What about 24fps movie contents, is there a future with fluidity and no visible stutter by chance?
- 120Hz = can reduce motion blur by up to 50%
- 240Hz = can reduce motion blur by up to 75%
- 480Hz = can reduce motion blur by up to 87.5%
There's a new article on Blur Busters that's showing 120Hz-vs-480Hz OLED is more human visible than 60Hz-vs-120Hz, and easier to see than 720p-vs-1080p, and also why pixel response (GtG) needs to be 0 instead of 1ms, since that's like a camera shutter slowly opening & closing, but MPRT is equivalent to the shutter fullopen time. The science & physics is fascinating, including links to TestUFO animations that teaches about display motion blur and framerate physics.
Motion blur of flicker = pulsewidth
Motion blur of flickerless = frametime
So you need tons of framerate or short pulsewidth BFI/CRT/etc.
Can we please design software to be frame-drop-free? Ie. if it drops a frame, even once, send a bug report to the developer to fix it, and if he cannot, refund me for the hardware?
My analogue TV from 1956 does not drop frames, I can assure you.
This CRT simulator almost requires a dedicated GPU (AMD, NVIDIA, Radeon) and nothing running in the background, since it's a software-based simulation of a CRT tube. It is probable that an Intel integrated GPU from 2017 won't work, and neither will a cheap $200 Android phone do it smoothly.
It is doing almost 100 math computations per subpixel per refresh cycle, in a multi-gigaflop supercomputer called a GPU, so if you're running at 2560x1440x120x3, that's still blows past a lot of dedicated GPU abilities, as it's needing to do it on every native Hz, regardless of the low simulated Hz.

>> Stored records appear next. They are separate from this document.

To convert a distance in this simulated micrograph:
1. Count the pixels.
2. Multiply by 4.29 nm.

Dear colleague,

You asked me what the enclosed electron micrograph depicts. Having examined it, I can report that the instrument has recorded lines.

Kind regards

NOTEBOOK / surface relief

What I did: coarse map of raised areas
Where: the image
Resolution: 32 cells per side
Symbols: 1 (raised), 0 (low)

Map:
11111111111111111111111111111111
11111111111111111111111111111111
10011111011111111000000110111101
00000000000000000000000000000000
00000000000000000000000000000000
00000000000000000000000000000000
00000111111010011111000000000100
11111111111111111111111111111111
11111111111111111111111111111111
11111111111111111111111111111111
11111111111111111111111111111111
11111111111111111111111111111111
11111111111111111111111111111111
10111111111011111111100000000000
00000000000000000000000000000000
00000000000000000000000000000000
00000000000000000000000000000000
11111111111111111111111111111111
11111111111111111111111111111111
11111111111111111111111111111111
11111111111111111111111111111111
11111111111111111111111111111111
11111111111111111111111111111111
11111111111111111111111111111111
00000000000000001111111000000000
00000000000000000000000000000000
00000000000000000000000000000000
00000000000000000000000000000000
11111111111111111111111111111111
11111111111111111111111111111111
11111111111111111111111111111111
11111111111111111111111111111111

Make sure you don't have any software running in background (not even browser tabs, no system tray apps, exit your RGB animation apps), and run in Performance Mode (not Balanced Mode or Low Battery Mode).
It's frame drop-free on my Razer laptop in a clean Windows install, but it starts stuttering with an old Windows install. Not much I can do about operating system preventing realtime stuff.
If you don't understand why comparing a modern graphics pipeline, sitting ontop a general purpose CPU running a time sharing kernel, might be different enough to break the comparison to an old TV, I don't know how to help you...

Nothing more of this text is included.